Local Current Blog

A conversation with Lucius: ‘We’re so excited to be coming back to Minneapolis!’

Lucius, which features co-vocalists Holly Laessig and Jess Wolf (Publicity photo)

Anyone who has seen Lucius live can tell you just how mesmerizing they can be, with co-frontwomen Jess Wolfe and Holly Laessig merging their voices and standing in perfect symmetry, often coordinating their appearance right down to the color of their socks and the cut of their blunt bangs.

Wolfe and Laessig have been performing together for over a decade now, and in recent years they’ve gelled as Lucius with drummer Dan Molad and guitarists Peter Lalish and Andrew Burri. Together, the five-piece band has worked to create a special bond with their growing fanbase in Minneapolis (they went from debuting here at the Entry to headlining the First Ave Mainroom in a short six months), and coincidentally they’ll be returning to the Twin Cities just as the album art for their debut full-length is on display at the Walker Art Center as part of their International Pop exhibit.

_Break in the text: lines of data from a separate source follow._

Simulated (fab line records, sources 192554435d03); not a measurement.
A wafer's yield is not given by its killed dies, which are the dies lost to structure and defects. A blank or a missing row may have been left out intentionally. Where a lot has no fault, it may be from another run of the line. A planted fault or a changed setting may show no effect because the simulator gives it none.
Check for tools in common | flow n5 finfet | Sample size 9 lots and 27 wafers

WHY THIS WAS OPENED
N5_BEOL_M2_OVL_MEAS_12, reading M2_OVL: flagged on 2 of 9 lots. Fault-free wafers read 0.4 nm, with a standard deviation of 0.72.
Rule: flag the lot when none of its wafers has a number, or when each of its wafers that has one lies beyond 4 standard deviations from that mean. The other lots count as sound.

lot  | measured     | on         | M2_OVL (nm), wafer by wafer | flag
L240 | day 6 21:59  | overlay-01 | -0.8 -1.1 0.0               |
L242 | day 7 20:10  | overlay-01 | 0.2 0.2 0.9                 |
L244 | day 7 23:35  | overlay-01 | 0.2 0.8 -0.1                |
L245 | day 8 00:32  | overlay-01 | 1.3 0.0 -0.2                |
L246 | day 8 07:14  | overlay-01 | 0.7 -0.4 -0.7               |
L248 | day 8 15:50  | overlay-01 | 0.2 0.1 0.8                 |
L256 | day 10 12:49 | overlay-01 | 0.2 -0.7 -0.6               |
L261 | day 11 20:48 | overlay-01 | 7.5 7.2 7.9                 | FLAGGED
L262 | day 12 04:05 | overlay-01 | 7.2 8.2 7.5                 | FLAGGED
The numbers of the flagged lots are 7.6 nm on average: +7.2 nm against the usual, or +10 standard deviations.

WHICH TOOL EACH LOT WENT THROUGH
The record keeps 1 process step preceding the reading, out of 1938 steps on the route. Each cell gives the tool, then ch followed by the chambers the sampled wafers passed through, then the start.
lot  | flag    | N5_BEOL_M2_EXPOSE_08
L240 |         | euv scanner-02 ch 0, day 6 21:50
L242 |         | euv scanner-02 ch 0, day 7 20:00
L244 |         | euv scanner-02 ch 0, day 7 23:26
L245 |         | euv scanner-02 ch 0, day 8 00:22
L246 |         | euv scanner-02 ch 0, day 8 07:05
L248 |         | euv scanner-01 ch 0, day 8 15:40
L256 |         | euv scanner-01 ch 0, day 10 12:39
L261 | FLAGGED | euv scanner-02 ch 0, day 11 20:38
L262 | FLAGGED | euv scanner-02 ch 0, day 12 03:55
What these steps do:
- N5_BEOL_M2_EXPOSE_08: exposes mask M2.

I caught up with Wolfe and Laessig on the phone when they were in between recording sessions at a studio in Los Angeles, and we talked about their new material, their love for pop art, and how they get ready to play big shows like Rock the Garden.

Andrea Swensson: Hi! Who all is on the phone today?

Jess Wolfe: It’s just Holly and I.

Holly Laessig: We’re so excited to be coming back to Minneapolis!

We’re excited to have you. We have a lot to talk about today, because you have obviously this big festival appearance coming up, but also the art from your last record is on display at the Walker Art Center right now.

Holly: How cool is that? What a strange coincidence.

Can you tell me about how that album artwork came together?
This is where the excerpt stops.